No Pay? No Way!

by Dario Fo and Franca Rame
in a new adaptation by Marieke Hardy
Sydney Theatre Company
Royal Opera House, Sydney

Dario Fo and Franca Rame's 1970s farce about capitalism and the cost of living crisis may be half a century old but gains a delicious contemporary relevance in this new adaptation by Australian writer Marieke Hardy and directed by Sarah Giles, currently in its second staging by the Sydney Theatre Company. 

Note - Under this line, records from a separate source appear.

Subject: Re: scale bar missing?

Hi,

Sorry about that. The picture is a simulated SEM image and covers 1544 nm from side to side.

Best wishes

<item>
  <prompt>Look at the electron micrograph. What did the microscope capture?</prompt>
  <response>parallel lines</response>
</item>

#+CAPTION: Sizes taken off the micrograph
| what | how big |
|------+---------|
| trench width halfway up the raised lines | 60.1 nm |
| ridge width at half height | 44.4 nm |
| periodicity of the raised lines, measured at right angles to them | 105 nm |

Working-class housewife Antonia (McElhinney) has just returned from the supermarket where the doubling of prices overnight has resulted in a riot by irate local women who have promptly stormed off with produce they simply refuse to pay for. With the police hot on their pursuit, Antonia ropes in timid neighbour Margherita (Emma Harvie) to hide the ill-gotten gains from her husband Giovanni (Glenn Hazeldine), a staunch trade unionist and stickler for rules. What follows is a madcap romp involving pregnancies, saints, coffins and some very confused people. 


In classic farce fashion, what starts out as mildly bizarre quickly moves into the absurd and then the downright ridiculous, buoyed by manic energy. The cast do a great job in keeping up the tidal wave of laughs with particularly strong turns by McElhinney as the spunky, forthright Antonia who insists that the vegetables have been "liberated" rather than stolen and Hazeldine in a side-splitting scene about olives that one is very unlikely to forget. Special mention must go to Aaron Tsindos who plays a succession of minor characters with a perfect poker face, almost daring us to laugh at his newly tacked on cap or jacket. 

Hardy retains the Italian period setting and character names but the cast speak with contemporary Australian accents, somehow reinforcing the fact that this is very much an issue for today. After all, who hasn't been mildly horrified the last time they looked at supermarket prices? What I found worked less well was the attempt to inject a meta-theatrical element into the script. In the beginning of the second act, we are informed that the stage hands, having apparently been inspired by the play, have marched off demanding better wages. The hapless actors are forced to soldier on and move their own sets. It's an amusing nod to recent strikes in the theatre industry but ends up collapsing the audience's suspension of disbelief, causing the second half of the show to drag. 

All in all, No Pay? No Way! makes for an entertaining and hilarious night out. Charles Davis's gritty apartment set, pushed right to the edge of the stage, richly conveys the lived-in world of the downtrodden masses and a rousing finale song turns this tale of rioting women into a much larger political commentary about the complex, challenging world we live in.